‘Warriors of the Word’ - Deciphering Lyrical Topics in Music and Their Connection to Audio Feature Dimensions Based on a Corpus of Over 100,000 Metal Songs

‘Warriors of the Word’ - Deciphering Lyrical Topics in Music and Their Connection to Audio Feature Dimensions Based on a Corpus of Over 100,000 Metal Songs

Isabella Czedik-Eysenberg
Department of Musicology
University of Vienna, Austria
\AndOliver Wieczorek
Department of Sociology, esp. Sociological Theory
University of Bamberg, Germany
\AndChristoph Reuter
Department of Musicology
University of Vienna, Austria

We look into the connection between the musical and lyrical content of metal music by combining automated extraction of high-level audio features and quantitative text analysis on a corpus of 124.288 song lyrics from this genre. Based on this text corpus, a topic model was first constructed using Latent Dirichlet Allocation (LDA). For a subsample of 503 songs, scores for predicting perceived musical hardness/heaviness and darkness/gloominess were extracted using audio feature models. By combining both audio feature and text analysis, we (1) offer a comprehensive overview of the lyrical topics present within the metal genre and (2) are able to establish whether or not levels of hardness and other music dimensions are associated with the occurrence of particularly harsh (and other) textual topics. Twenty typical topics were identified and projected into a topic space using multidimensional scaling (MDS). After Bonferroni correction, positive correlations were found between musical hardness and darkness and textual topics dealing with ‘brutal death’, ‘dystopia’, ‘archaisms and occultism’, ‘religion and satanism’, ‘battle’ and ‘(psychological) madness’, while there is a negative associations with topics like ‘personal life’ and ‘love and romance’.


Metal Music Topic Modeling Latent Dirichlet Allocation Audio Feature Extraction

1 Introduction

As audio and text features provide complementary layers of information on songs, a combination of both data types has been shown to improve the automatic classification of high-level attributes in music such as genre, mood and emotion [18, 14, 11, 12]. Multi-modal approaches interlinking these features offer insights into possible relations between lyrical and musical information (see [19, 16, 31]).

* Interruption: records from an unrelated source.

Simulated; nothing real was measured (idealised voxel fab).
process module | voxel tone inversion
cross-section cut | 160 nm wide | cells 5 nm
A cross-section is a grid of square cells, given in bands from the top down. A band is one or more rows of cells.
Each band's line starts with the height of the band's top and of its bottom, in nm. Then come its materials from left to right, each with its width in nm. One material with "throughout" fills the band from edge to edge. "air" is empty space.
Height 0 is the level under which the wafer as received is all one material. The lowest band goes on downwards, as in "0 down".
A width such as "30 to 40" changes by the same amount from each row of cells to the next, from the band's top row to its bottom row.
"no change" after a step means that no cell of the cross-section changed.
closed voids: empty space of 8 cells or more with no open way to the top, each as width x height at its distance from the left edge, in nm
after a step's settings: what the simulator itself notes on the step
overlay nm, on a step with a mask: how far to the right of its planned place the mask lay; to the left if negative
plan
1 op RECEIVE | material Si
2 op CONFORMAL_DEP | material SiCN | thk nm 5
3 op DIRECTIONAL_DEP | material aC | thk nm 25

In the case of metal music, sound dimensions like loudness, distortion and particularly hardness (or heaviness) play an essential role in defining the sound of this genre [1, 25, 17, 10]. Specific subgenres – especially doom metal, gothic metal and black metal – are further associated with a sound that is often described as dark or gloomy [21, 30].

These characteristics are typically not limited to the acoustic and musical level. In a research strand that has so far been generally treated separately from the audio dimensions, lyrics from the metal genre have come under relatively close scrutiny (cf. [9]). Topics typically ascribed to metal lyrics include sadness, death, freedom, nature, occultism or unpleasant/disgusting objects and are overall characterized as harsh, gloomy, dystopian, or satanic [23, 9, 28, 22, 5].

Until now, investigations on metal lyrics were limited to individual cases or relatively small corpora – with a maximum of 1,152 songs in [5]. Besides this, the relation between the musical and the textual domain has not yet been explored. Therefore, we examine a large corpus of metal song lyrics, addressing the following questions:

  1. Which topics are present within the corpus of metal lyrics?

  2. Is there a connection between characteristic musical dimensions like hardness and darkness and certain topics occurring within the textual domain?

2 Methodology

In our sequential research design, the distribution of textual topics within the corpus was analyzed using latent Dirichlet allocation (LDA). This resulted in a topic model, which was used for a probabilistic assignment of topics to each of the song documents. Additionally, for a subset of these songs, audio features were extracted using models for high-level music dimensions. The use of automatic models for the extraction of both text as well as musical features allows for scalability as it enables a large corpus to be studied without depending on the process of manual annotation for each of the songs. The resulting feature vectors were then subjected to a correlation analysis. Figure 1 outlines the sequence of the steps taken in processing the data. The individual steps are explained in the following subsections.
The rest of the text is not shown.